That interaction has included a couple of exchanged messages on social media with Diaz, who has reemerged as one of the dominant closers in baseball this season with 27 saves and a 1.33 ERA with 94 strikeouts in 47 1/3 innings pitched over 47 relief appearances for the first-place Mets entering Monday’s series opener in Atlanta.

“A couple of DMs, vice versa, but through some reporters where we had interviews with, like some messages got transferred to one another. Old time. It’s pretty cool, old school,” Jongkind said. “I believe we made a video message when we were in Ibiza in Spain for him. He replied back with a video message that we found back on Twitter. So that’s how it goes at the moment. It has its charm actually. It’s pretty cool, I guess. So to meet him would be absolutely great.”

Hall of Fame pitcher Bert Blyleven and former Yankees shortstop Didi Gregorius are among a handful of players born in The Netherlands to reach Major League Baseball, but Makhlaf acknowledged that the electro-house duo didn’t know much about baseball before their song’s recent explosion.

“We played it when we were young in school, just an hour a week or something like that. But basically that’s it,” Makhlaf said. “But nowadays I follow Edwin Diaz, I follow all baseball accounts and everything on Instagram, so I kind of get the feeling of how big it is. That’s actually really funny.”

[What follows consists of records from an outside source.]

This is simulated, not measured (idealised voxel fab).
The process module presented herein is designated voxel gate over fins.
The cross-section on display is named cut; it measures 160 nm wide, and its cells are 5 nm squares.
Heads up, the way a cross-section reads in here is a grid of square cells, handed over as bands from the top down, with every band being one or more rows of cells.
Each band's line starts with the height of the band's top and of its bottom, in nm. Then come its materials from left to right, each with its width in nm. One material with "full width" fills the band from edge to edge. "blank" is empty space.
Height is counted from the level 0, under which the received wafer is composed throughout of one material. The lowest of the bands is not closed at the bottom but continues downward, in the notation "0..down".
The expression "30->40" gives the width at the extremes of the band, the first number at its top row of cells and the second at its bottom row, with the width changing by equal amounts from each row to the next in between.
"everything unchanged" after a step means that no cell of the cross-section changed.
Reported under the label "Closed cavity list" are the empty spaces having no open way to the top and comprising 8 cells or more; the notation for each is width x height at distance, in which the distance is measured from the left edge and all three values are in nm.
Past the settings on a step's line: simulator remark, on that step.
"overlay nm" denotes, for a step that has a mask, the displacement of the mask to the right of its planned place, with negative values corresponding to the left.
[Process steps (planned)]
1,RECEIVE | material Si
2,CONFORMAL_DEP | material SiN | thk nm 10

As is the notion that “Narco” suddenly is being compared to other entrance songs by MLB closers, such as Metallica’s “Enter Sandman” for Mariano Rivera and AC/DC’s “Hell’s Bells” for Trevor Hoffman.

“That’s insane, absolutely, especially being named with the other welcome songs, that’s just crazy,” Makhlaf said. “I think we’ll only realize it once we’ve been in the stadium and seen the whole action live and the track being played out live, that’s the moment when we’ll definitely realize what’s happening.”